Recently I read a post by a well-known photographer who listed reasons why photography can be a risk. I agree on creative choices made, being vulnerable to criticism or some of the day-to-day course of actions, but he missed the real-life risks many photographers take while shooting in remote locations of animals that really can pose a threat. Many nature photographers take extreme risks with weather, location, or animals encountered. Maybe this was not his point, but I thought it worth a mention.
I don’t mean to belittle putting your work out there for accolade from camera club judges and instead getting biting criticism, but there really is no comparison to actual physical risk. Face a polar bear on the sea ice or lion on the savanna and then we are talking risk. No judge would intimidate me if I got those shots and lived to tell!

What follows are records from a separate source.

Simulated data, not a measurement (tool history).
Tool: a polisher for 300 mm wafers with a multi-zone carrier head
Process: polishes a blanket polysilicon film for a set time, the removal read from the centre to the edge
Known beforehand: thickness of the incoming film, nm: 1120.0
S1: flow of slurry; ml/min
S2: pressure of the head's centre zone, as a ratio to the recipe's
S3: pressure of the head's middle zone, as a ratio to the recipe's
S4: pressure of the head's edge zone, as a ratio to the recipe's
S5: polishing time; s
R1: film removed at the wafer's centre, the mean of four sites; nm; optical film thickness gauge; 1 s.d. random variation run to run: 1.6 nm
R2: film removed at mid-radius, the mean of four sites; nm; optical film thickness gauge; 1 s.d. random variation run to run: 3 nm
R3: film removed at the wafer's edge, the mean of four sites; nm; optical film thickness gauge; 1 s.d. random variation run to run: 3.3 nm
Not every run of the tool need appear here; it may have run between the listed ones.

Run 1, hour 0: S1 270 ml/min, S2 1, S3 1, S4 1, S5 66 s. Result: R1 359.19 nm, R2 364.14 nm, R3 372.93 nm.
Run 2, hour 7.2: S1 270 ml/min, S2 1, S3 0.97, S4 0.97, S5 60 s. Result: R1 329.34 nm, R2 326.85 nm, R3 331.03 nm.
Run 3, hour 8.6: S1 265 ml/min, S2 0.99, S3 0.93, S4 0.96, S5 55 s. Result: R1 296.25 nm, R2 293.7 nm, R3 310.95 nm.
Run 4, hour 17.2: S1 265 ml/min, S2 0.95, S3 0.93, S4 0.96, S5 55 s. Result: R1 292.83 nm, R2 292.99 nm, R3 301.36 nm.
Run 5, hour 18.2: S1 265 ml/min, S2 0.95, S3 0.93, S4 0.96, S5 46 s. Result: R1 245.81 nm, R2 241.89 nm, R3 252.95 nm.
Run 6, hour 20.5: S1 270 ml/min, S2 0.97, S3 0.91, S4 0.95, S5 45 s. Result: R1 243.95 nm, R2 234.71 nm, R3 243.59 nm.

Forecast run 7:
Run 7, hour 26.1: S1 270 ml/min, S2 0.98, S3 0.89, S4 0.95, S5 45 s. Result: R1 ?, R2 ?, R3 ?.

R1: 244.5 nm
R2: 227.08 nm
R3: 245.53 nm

Now and again you do run across animals that pose a threat on occasion.
I was talking to a few professional photographers in Pennsylvania about this very subject recently.
In my home state, I have grown rather complacent when traipsing around the mountains and woodlands. I go about my business forgetting that where I grew up, there are actually creatures that can pose a threat.
Where I live now, these animals would be very rare. Eastern Rattlesnakes, Copperheads, and Water Moccasins are found in PA and I often forget that until I am in a place where they might be hiding. The panic hits me where the logs and rock outcroppings no longer perk my photographic interest.
In PA I have run across black bears on occasion, and once I startled a bear cub. Now that was very scary since I had no idea where mom was located.
Riding my horse in the woods one time, I came across a mountain lion in a tree, and had my horse not sensed it in time, I may have been a kitty snack.
Another time I came across a mountain lion that was apparently hit by a car just lying on the side of the road. I quickly left that scene since it may have only been stunned. That or a great trick to snag some dinner.
In PA I can’t tell you how many coyotes and skunks I encountered. Sure a skunk won’t eat you, but it sure can make life miserable for a while.
I guess if your specialty is macro photography, you don’t often think about bodily risk.
In WNY, we just don’t run across that kind of creature. In this post, I have mostly docile critters I ran across this past year.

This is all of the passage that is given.